Caching is not always in-memory
Caching is not always in-memory

Caching is not always in-memory

Caching is a beautiful technique we have seen in software development. Whenever we think about Caching, immediately our mind has a picture of Redis or Memcached. This is because everyone has made these the go-to standard tech for caching in our industry.

But is Caching always in-memory?

Whenever we talk about Redis or Memcached or similar tools used for caching, we always think that Caching is an in-memory technique, where we use our RAM storage to store data for fast access. But is it so?

What actually is Caching?

Caching is actually a technique to get / fetch data quickly. The importance is on the word quickly, and no where does it say it needs to be in-memory.

Caching can be at any place where we store a duplicate of the data which is faster than the original source of data.

Let's see some examples of caching in real life -

  • We are caching data in Redis to fetch user's name and other info, rather than querying primary database, to speed up queries.
  • We are caching Twitter Tweets data in our primary database rather than calling Twitter API regularly
  • We are caching Stock Market data in our primary database rather than calling the Stock Exchange API regularly.
  • We are caching partially pre-computed values in a separate table/collection in our database, rather than calculating the maths on every query. (For example, storing total sum and total records separately, to calculate avg)

My recent use-case

Recently, while building a FinTech product on Cosmocloud, we had to fetch the Stock Market data from the Stock Exchange in order to power the whole application -- Stock price, trades, financial data, etc.

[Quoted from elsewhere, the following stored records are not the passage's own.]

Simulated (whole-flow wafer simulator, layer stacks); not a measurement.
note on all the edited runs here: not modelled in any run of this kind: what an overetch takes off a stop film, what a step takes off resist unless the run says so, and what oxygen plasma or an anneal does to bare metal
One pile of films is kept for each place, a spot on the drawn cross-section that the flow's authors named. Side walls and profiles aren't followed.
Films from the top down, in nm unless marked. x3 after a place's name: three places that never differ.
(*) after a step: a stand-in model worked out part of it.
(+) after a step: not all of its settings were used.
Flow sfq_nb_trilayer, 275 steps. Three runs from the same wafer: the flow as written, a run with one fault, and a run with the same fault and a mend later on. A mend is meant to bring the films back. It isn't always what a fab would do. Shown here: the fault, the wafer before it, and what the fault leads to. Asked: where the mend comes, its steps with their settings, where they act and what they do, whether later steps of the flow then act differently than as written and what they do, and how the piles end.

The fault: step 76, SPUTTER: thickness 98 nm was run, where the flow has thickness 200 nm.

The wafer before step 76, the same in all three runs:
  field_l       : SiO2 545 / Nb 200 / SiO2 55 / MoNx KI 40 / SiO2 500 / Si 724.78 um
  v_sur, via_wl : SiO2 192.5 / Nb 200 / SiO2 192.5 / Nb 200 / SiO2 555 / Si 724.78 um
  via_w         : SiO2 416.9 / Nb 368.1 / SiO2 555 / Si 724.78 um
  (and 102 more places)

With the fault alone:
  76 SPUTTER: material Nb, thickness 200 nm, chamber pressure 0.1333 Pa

Now, if we call the Stock Exchange API regularly, that could cause a Rate Limiting issue with the Exchange, specially with things like Balance Sheets, Income Statements, etc, which are not updated as frequently.

We could very well sync that data into our own primary database, and then power our application with the data we already have. This technique has these advantages -

  • No extra third party network call -- decreases latency
  • No dependency on third party uptime and SLA
  • No Rate Limiting issue (DdoS)
  • Saving on Pricing if API is billed per usage.

Do we need Redis / In-Memory Cache for this?

Lets see the different perspectives...

The size of the data

The size of this data can be huge if we are syncing 30+ years of Stock Market data from our Data Partner, will this fit in memory?

In-Memory Retention and Failover

What happens if our Redis server goes down? What would be the performance impact of fetching all the data again from the Data Partner again (source)?

Do we really need millisecond speed or better uptime?

Scaling and maintaining Redis (and similar in-memory dbs) are a huge impact on costing of the application - The number of developers / devops engineers needed, the cost of RAM on the cloud, creating partitions and maintaining large clusters is just a very big deal.

Our main issue to solve was Data Sync, Latency of calling 3rd Party, Uptime Guarantee and Decreasing API costs from the Data Partner.

If we are able to solve our minimum requirement using a Primary Database, MongoDB for example, this MongoDB database itself becomes a Cache layer which caches a copy of the data coming from the Source of Truth.

Let's see what other examples can you share of Caching, do comment if any interesting use-case comes to your mind.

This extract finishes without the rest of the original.